There’s something in this week’s readings for every person in every situation:
For those who are having a rough time: Job said, “is not life on earth a drudgery”
For the worker who feel’s underpaid: “I’m a slave who longs for my wages”
For those who like Job can’t sleep: “I am filled with restlessness until dawn”
For those who are suffering “Praise the Lord who heals the brokenhearted”
For those who do evil: “The wicked the Lord will cast to the ground”
To those who feel weak St Paul says “To the weak I became weak, to win over the weak”
To those who are sick remember Jesus healing Peter’s mother-in-law: “He approached, grasped her hand, and helped her up. Then the fever left her and she waited on them.”
To all who need encouragement in prayer “Jesus, rising very early before dawn, went off to a deserted place, where he prayed.”
I would happily have used my homily this weekend to develop any of these great starters, but I felt the Lord nudging me to heed the challenge of the second reading in which St. Paul writes to the Corinthians: “Preaching the gospel is an obligation has been imposed on me, and woe to me if I do not preach it!”
the expectations of the people
As I ponder this passage I’m very aware that I have only a few weeks before I leave the Hurunui after six years. Naturally these last days among the Hurunui people are filled with reflections and memories. I began a recent homily saying (and take a moment to complete this sentence yourselves): “The expectations that parishioners have of their priest are far too . . .”
I wonder what word you used to complete the sentence. When I paused at that point in the homily almost everyone in the church completed the sentence with the word “high”.
The word I then placed in the blank was the word “low.” … the expectations that parishioners have of their priest are far too LOW.
Let me explain.
People expect their priest to be friendly and outgoing company, give a brief homily preferably with a joke or two, bring Easter eggs for the children at Easter, beer for the workers at the working bee, respond without question to requests for baptisms funerals and weddings, and celebrate Sunday Mass in less than an hour.
According to St. Paul (who is repeating the explicit instruction of Jesus) if this is all the priest does in his time in a parish, then he should be living in fear of the final judgement. He should be preparing for “woe”.
Parishioners must challenge their priest to preach the gospel, not only in words but in every action and encounter. If a priest simply gives a feel-good humanist message in a Sunday homily, the parishioners are denied an opportunity to hear the gospel.

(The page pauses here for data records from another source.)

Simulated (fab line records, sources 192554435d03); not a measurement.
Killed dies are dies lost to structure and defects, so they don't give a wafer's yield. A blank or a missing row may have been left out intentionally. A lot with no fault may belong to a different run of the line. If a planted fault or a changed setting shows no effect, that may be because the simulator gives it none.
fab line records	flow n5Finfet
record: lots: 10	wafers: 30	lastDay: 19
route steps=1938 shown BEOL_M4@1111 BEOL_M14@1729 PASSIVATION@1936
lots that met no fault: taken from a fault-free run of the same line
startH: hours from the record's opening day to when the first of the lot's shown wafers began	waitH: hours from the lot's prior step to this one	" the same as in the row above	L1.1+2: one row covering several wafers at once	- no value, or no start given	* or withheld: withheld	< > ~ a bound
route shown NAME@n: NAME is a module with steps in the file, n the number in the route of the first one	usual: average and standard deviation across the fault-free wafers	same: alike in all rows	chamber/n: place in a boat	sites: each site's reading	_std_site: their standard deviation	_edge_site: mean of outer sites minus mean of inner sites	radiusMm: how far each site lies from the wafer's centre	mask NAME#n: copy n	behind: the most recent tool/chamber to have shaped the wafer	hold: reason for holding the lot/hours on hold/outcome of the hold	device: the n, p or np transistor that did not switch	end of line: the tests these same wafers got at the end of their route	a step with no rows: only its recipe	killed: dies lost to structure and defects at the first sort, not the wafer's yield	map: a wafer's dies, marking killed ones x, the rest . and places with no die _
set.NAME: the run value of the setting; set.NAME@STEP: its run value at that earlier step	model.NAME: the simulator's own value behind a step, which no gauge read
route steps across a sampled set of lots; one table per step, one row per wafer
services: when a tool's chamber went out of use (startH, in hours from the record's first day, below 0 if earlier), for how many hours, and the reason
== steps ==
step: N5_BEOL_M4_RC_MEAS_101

This message is not only for the priest who preaches but for every parish, every school, every diocese, every chaplaincy and every Christian every day and in every encounter.
the reduction of faith
One of the challenges the Christian church has is the prevailing secular environment. While living with opposition has always been the reality for Christians who strive to follow Jesus Christ fully, the difference now is that those who oppose the teaching of Jesus usually have no appreciation of transcendent and divine life themselves. The Romans persecuted Christians but they believed in their own transcendent Gods. Catholics and Protestants persecuted each other feeling justified by their own limited understandings of a transcendent God. However today those who oppose Christians usually reject any idea of a transcendent God and deny any form of eternal life with God. For this new secular mentality the years we spend on earth is all there is.
The real problem for Christians is that in an albeit well-intentioned effort to remain relevant in a secular world we fall into the trap of reducing our faith to its human dimensions and speak about faith only in secular terms. We redefine parishes and schools as social and community centres where social justice is the priority and where human models replace Jesus Christ at the centre. A “Parish Centre” is no longer a church, but the lounge alongside where we chat and drink coffee. We reduce liturgy and worship of God to a community celebration. We build churches to provide comfort and convenience rather than as a dwelling place for the divine in our midst. We reduce the sacraments to their visible forms: Baptism becomes a gathering to welcome a new member into a human church community and the Eucharist becomes a shared meal. These reductions ignore the reality of Baptism as the initiation into the divine life of Christ and Eucharist as an active participation in the life of Christ from whom we receive the food of his body and blood.
The Christian community has something unique to offer, not primarily a doctrine a theory or exciting community life on earth or entertaining after-dinner speakers but a real and personal relationship with Jesus Christ who is the answer to all human questioning and the destiny of all human existence. The first fruit of this divine relationship is a more deeply satisfying and abundant life and relationships here on earth, often over good food and drink.
If a church group does not actively and visibly present Jesus Christ it needs to (as St. Paul advises) prepare for “woe” because it has sold its soul.